Sunday, 21 October 2018

Guest Review: The Art of Captaincy By Mike Brearley


My Sunday series of sport and history guest reviews has been on hold for a little while but now i'ts back! So here's something a little different for you today. 

Mike Brearley played cricket for Middlesex and England. He captained Middlesex from 1971 to 1982, during which time they won the County Championship four times and the Gillette one day cup competition twice. He made his Test debut for England in 1976, and captained the national side during two periods, the first from 1977 to 1980 and the second in 1981. On both occasions, he took over the captaincy under difficult circumstances. The first time was when Tony Greig was stripped of the captaincy as a result of his connection with Kerry Packer's World Series Cricket. The second occasion  followed Ian Botham's resignation from the captaincy in 1981 after the first two Tests in an Ashes series against Australia. Overall, Mike Brearley's record as captain of England in 31 Test matches was 18 won and 4 lost. Perhaps his most notable achievement was in turning around England's fortunes in the Ashes series in 1981. After the first two matches under Ian Botham's captaincy, Australia were 1-0 up in the series. Under Brearley, England went on to win three of the remaining matches, to take the series 3-1. The most remarkable performance came in the third Test at Headingley, thanks to outstanding performances in the second innings with the bat by Ian Botham and with the ball by Bob Willis, when England fought back from a seemingly hopeless position to win the match. Mike Brearley is considered to have been one of England's best captains. When he finished playing, he pursued a career in psychoanalysis.





In this book, Mike Brearley discusses all the aspects of captaincy, from organising pre-season training, team selection, tactics, motivation and discipline. Throughout, there are numerous examples and anecdotes, mainly garnered from the author's own experiences of his playing days with Middlesex and England. The book was published in 1985, so it is interesting to see what changes in the game have occurred since then. In particular, the physical training and conditioning of the players is a lot more intense nowadays, and more limited overs cricket is played, especially since the advent of 20 overs a side cricket.

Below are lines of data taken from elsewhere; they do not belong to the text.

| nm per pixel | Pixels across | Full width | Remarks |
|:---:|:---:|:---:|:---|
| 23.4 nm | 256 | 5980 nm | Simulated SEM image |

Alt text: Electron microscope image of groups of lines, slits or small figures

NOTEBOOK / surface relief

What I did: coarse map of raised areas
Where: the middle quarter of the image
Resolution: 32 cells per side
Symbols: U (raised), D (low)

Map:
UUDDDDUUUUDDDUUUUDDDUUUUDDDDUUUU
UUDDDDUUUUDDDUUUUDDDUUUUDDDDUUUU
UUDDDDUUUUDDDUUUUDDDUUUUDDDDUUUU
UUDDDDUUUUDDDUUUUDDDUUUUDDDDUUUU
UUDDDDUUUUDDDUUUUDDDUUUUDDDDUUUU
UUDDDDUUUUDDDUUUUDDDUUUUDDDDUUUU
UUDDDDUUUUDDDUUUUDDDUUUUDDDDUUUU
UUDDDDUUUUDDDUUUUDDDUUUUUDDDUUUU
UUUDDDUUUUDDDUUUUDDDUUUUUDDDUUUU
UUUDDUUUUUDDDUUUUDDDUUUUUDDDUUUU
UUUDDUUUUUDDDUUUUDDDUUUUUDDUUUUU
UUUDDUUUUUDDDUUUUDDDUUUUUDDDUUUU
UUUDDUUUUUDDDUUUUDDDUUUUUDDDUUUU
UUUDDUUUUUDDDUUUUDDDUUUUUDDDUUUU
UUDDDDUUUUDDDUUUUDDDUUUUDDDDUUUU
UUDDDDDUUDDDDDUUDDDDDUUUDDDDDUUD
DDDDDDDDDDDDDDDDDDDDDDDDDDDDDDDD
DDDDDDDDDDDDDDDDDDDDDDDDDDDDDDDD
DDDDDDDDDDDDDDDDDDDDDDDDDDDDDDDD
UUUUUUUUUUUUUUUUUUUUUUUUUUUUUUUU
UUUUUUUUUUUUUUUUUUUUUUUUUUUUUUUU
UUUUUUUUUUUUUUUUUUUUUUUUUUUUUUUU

This book will provide a fascinating insight into the thought processes of a captain and will appeal to any cricket enthusiast. However, I think the book also has relevance for managers in any organisation in that it deals with what it takes to get the best out of people and to mould a group of individuals with different skills into a cohesive team. One anecdote that I enjoyed especially was the story of a letter that the author received on being recalled to the England captaincy in 1981, which quoted an old Italian proverb: "if you want to know that a fish is bad look at its head". I think there is a lot of truth in that statement.